37. The matter is not concluded even if one accepts the uncontradicted statement in the respondent’s affidavit that the video was never given too or obtained by any member of the Garda Síochána. Why was that? It is clear that it would have been reasonable for any guard attending the scene to have inquired about the video. It is not averred that this took place. If it did take place, no explanation has been offered as to why they did not obtain a tape. Since the duty of the Gardaí extends to “seeking out” as well as “preserving” evidence, the distinction of the facts here from those of Braddish does not appear to me to address the central issue.


38. The learned trial judge quite correctly pointed out that there were possible innocent explanations: the equipment might not have been working, the tape might have been accidentally erased or lost. But if any of these contingencies had actually arisen one would have expected the facts to be placed on affidavit. I observed in the course of the hearing that there appeared to me to be an element of gamesmanship in the affidavits sworn on behalf of the respondent. He says in effect:

“There is evidence that the guards never got the video tape. I do not have to go any further and I do not choose to do so”.
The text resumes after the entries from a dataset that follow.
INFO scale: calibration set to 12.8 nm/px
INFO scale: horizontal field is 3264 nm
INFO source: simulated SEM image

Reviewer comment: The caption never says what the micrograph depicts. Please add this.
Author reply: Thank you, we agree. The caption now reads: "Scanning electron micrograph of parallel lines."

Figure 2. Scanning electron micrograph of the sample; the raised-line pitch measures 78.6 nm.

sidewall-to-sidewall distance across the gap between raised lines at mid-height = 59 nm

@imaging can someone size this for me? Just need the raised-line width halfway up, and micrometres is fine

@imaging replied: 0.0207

39. If the duty of the Gardaí were limited to preserving evidence which actually comes into their hands the respondent would be entitled to win on this argument. But since their duty extends also to taking reasonable steps to seek out material evidence, I do not believe that these averments go far enough. Indeed, if these averments were sufficient it would constitute a positive incentive to investigators not to seize or request permission to take evidence which might contradict their suspicions or undermine the reliability of other evidence.


The Ebrahim approach.

40. Counsel for the respondent urged on us that, even if we found his evidence inadequate or unsatisfactory, we should follow the approach of the Divisional Court of Queen’s Bench. This, he said, involved attributing the case to one of the two categories set out at page 836ff of the report.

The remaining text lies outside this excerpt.